Argentine president surrenders to hedge fund titan, will negotiate
Look who’s talking.
Argentina, after years of insisting it wouldn’t negotiate with a handful of holdout bondholders — a group its president repeatedly called “vultures” and “extortionists” — finally agreed Wednesday to sit and talk with the group.
It’s amazing what the full force of the US legal system can do even to the most stubborn of positions.
Argentine President Cristina Kirchner, who continued to toss verbal grenades at the bondholders and a Manhattan judge even after the US Supreme Court on Monday brushed aside her legal move, quickly changed her tune after the judge said her latest proposal would violate his order.
On Monday and Tuesday nights, Argentine officials, including Kirchner, hinted they would seek to get around paying the holdout bondholders, led by hedge fund mogul Paul Singer, by having new bonds issued outside the US.
That seemed to be the last straw for a peeved Judge Thomas Griesa.

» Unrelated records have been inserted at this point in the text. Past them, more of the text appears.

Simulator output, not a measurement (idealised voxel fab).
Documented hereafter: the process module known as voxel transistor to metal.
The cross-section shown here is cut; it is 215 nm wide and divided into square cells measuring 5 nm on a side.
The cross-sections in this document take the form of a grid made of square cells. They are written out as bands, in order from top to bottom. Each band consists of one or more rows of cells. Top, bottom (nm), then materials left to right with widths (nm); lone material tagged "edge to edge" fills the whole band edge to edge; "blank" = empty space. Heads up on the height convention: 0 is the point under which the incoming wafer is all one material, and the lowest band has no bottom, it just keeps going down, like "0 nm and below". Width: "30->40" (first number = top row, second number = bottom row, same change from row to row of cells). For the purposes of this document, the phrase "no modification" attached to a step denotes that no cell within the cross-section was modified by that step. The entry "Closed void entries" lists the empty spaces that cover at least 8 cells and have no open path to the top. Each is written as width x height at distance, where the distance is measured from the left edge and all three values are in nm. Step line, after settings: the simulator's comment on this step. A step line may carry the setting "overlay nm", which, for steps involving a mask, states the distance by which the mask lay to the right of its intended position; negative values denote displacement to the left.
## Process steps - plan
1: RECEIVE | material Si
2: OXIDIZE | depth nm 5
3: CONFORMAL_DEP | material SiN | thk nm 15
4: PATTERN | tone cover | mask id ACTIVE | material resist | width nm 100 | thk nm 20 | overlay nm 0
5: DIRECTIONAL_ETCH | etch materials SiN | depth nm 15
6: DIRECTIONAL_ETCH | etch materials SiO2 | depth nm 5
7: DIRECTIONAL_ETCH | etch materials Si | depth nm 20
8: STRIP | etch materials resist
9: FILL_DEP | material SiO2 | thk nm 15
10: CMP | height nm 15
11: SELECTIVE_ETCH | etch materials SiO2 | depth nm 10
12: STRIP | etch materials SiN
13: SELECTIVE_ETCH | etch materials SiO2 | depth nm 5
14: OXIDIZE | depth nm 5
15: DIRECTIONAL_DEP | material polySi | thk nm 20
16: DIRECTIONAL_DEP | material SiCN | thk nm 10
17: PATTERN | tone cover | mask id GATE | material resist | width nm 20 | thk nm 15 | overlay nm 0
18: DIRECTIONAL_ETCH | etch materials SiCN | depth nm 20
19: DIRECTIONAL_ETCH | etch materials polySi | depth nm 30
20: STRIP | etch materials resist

“You can talk about negotiating, but as a judge what I want is a legal mechanism to prevent another situation where Argentina can simply laugh off a judgment,” Griesa said, referring to the decade Argentina has spent refusing to pay what it owes some of its creditors.
The new restructuring plan gained some momentum this week when the high court denied Argentina’s appeal of Griesa’s orders.
Griesa had ruled that the country must pay Singer and his allies roughly $1.5 billion — owed on bonds the country defaulted on 13 years ago — when it pays some 93 percent of bondholders who agreed to an exchange offer.
Those bondholders accepted 25 to 35 cents on the dollar, while the holdouts like Singer wanted 100 percent, plus interest.
Following the high court ruling, Kirchner and Economy Minister Axel Kicillof indicated the embattled country was moving forward with plans to set up a new exchange of bonds so that the majority bondholders — who now own about $30 billion — would get their semi-annual payouts outside the reach of US courts.
“The president’s speech is a problem,” said Griesa in a hastily called hearing. “It would have been better had she not referred to holdout creditors as extortionists.”
While Argentina was discussing its new exchange plan in Buenos Aires, its lawyers were in a New York courtroom telling Griesa that the country’s government officials were coming to New York next week to negotiate with the holdouts prior to a June 30 payout.
Lawyers for the country also want to meet with Griesa, said Argentina lawyer Carmine Boccuzzi.
Argentina has said that holdouts would be able to collect a total of $15 billion under the court ruling, which Boccuzzi said would be a “calamity” for the country’s economy. Singer alone stands to collect $3 billion.
News of the willingness to negotiate cheered Argentina’s exchange bondholders, who have feared Argentina will default to avoid paying Singer.
The judge’s remarks, however, cast a pall over the prospect of negotiations.
“It’s not market friendly to have the judge mad at you,” said one Argentine debt analyst who attended the hearing.